I'll take another look at the trucks contact points. It didn't look like a split frame tough, which is unusual.


----------



## pmcgurin (Sep 7, 2010)

On spookshow.net there is a page on Kato GP38-2: Kato (Japan) EMD GP38-2 (spookshow.net) 
that has some interesting info on this model, if you haven't already read it.


----------



## Oomowmow (10 mo ago)

Oomowmow said:


> I didn't see anything crusty when I opened it, but it did look dry. The problem came gradually, after I'd taken what I thought should be all the right steps. I dunno, I'm stumped.

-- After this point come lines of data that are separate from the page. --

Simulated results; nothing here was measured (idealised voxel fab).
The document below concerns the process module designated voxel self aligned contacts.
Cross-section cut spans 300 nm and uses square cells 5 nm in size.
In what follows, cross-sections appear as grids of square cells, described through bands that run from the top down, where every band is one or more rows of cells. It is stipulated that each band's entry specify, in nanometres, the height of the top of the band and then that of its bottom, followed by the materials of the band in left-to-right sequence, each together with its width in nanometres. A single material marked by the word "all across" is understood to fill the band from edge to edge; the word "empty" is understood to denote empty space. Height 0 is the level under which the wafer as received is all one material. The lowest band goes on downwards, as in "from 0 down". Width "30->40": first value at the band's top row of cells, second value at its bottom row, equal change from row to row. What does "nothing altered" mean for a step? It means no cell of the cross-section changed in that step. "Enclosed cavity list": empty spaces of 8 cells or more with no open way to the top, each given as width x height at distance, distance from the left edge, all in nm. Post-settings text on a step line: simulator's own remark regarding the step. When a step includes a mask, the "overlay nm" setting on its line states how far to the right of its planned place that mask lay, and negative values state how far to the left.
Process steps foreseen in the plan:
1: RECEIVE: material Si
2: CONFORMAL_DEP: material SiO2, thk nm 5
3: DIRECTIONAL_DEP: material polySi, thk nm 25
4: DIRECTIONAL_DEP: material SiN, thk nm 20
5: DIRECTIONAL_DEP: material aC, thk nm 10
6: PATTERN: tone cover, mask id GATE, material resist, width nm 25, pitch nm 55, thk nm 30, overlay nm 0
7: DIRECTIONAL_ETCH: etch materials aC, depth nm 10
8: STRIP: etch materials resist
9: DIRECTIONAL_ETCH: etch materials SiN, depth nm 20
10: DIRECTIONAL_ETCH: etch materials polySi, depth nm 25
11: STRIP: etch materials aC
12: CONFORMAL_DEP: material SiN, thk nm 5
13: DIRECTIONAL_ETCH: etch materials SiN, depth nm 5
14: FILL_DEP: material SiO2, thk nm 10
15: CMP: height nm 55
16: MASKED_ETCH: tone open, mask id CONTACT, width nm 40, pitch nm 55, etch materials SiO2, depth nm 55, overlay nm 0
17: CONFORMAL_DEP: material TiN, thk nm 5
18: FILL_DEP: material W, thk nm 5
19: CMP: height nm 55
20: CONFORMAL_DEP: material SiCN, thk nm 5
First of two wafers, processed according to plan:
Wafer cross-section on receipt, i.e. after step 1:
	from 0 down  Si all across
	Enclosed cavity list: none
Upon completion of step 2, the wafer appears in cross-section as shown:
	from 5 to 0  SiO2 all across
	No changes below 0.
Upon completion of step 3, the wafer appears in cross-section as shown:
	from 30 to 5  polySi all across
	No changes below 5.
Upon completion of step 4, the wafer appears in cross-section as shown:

Well, here's an update on the kato GP38-2. It continued to get worse, even though I inspected the pickups on the trucks and cleaned them. It would speed up so fast I thought it would derail, and then it would almost completely stop. I talked to an engine repair guy, and we agreed if it was a contact problem it would slow down only, not speed up. He also told me this particular run (the first model released by kato usa in '87, before which they were sold through atlas) was more prone to shorting out over time. That in fact is probably what is happening to mine. The motor is dying. So, anybody got an old kato motor from '87 lying around they'd like to sell? 😐


----------



## pmcgurin (Sep 7, 2010)

I don't have your model, the 1987 GP38-2, but I have some older Atlas and one of my 1988 Kato F3A that tend to screech and have halting performance at slow speed, about 20% power on a Tech II Dualpower 2800 transformer. At higher speeds these work OK. These are annoying with the screeching and jerking performance and I am sure they are on the way out. I have about six of these 1988 or 1990 Kato F units, all Canadian National green and yellow F3 or red and black and white striped F7 that are still fine. Three of the green and yellow 1988 F3s croaked, and what I did was to buy some DCC-ready F3s from the early 2000s release, and use these later mechanisms in the old green and yellow F3 A and B shells. So now these are DCC ready, and maybe doing something like this would be an option if you like the GP38-2 enough to use a DCC-ready mechanism in it. Just an idea, but I found it useful, because I have a ConCor passenger train in green, and Kato hasn't to my knowledge remade the older green and yellow F units. So, you might want to put a newer mechanism in your GP38-2.


----------



## pmcgurin (Sep 7, 2010)

I will add that Kato's newer mechanisms are lighter generally, and they run more quietly and with more pulling power. I bought several of the newer F3 units around 2007 and used the mechanisms in F units I wanted to keep using. I only bought a couple of road switchers, but they run very well, an SD40-2 and an SD70 MAC.


----------



## Oomowmow (10 mo ago)

Yeah, that's the plan. I'll be keeping it around, so if I find a running unit for a reasonable price that the shell would fit, I could resurrect it. 
Most of my locos are Kato, and all Are much newer than the jeep 38, And they all run flawlessly.


----------